Thomas Kay Woolen Mill – Carding, Spinning, Dressing, Weaving

2019.03.19

After all the scouring, picking, and drying, the wool entered the main Mill Building.  Today the museum is on the first two floors, but of course originally all four were used.  The stone and concrete walls on the lowest level are 24 inches thick, then 16 inches of brick above.  An elevator (water-powered, natch) served all four floors.

Carding

In the Carding Machines, the wool passed repeatedly through rollers with fine metal fingers and from one machine to the next, separating and straightening the fibers and then twisting them back together into long loose ropes called roving.

Spinning

Spools of roving were mounted to the Spinning Mule and hand-spliced to bobbins on the moving bobbin carriage, which drew out and twisted the roving, then wound the yarn onto the bobbins.  This machine could handle over 300 spindles at a time.

Dressing

If the yarn was not already dyed (in-the-wool), then that usually happened after spinning, before moving on to dressing.  The yarns which would become the lengthwise or warp threads were transferred from the bobbins to large spools in the Spooler.  The spools were set on the Warp Creel and then the threads passed through the Dresser, where they were carefully aligned and then wound on the Reel.
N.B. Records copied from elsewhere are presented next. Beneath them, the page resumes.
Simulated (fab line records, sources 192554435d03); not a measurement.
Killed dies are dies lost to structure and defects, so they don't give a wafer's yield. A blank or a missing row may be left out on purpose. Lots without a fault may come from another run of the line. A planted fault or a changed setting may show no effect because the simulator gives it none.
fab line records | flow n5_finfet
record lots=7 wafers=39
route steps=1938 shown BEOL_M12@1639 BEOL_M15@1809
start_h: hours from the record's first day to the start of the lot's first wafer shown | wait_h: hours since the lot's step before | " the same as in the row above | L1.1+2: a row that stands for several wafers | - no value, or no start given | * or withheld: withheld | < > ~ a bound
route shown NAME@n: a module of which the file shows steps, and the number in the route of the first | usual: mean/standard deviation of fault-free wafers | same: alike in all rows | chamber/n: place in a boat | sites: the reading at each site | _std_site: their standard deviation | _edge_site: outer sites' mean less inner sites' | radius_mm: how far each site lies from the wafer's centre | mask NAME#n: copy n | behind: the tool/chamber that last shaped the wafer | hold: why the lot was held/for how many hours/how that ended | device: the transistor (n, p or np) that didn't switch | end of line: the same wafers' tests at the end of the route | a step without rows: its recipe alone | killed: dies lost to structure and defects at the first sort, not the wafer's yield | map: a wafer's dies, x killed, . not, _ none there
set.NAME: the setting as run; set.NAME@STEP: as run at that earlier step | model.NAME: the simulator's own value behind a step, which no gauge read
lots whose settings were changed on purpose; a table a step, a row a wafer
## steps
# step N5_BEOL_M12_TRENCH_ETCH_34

Then they were rewound on the Warp Beam (another large spool).  Next came the tedious process where individual yarns were threaded by hand through the eyes of the Heddles in the Warp Harnesses to carefully match the designed weave pattern, and then through the Reed, a comb-like frame of metal wires (originally reeds or canes) which kept the threads separated in a one-to-one match with the Heddles.

Weaving

The Warp Beam, Warp Harnesses, and Reed were then placed in the Loom.  After that and filling the bobbins for the weft threads, it was mostly letting the Loom machine clatter away… until a thread broke.  The Shuttle carried the weft thread back and forth just in front of the Reed as the Warp Harnesses moved up and down in alternate sequence so the weft thread would be woven over and under the warp threads.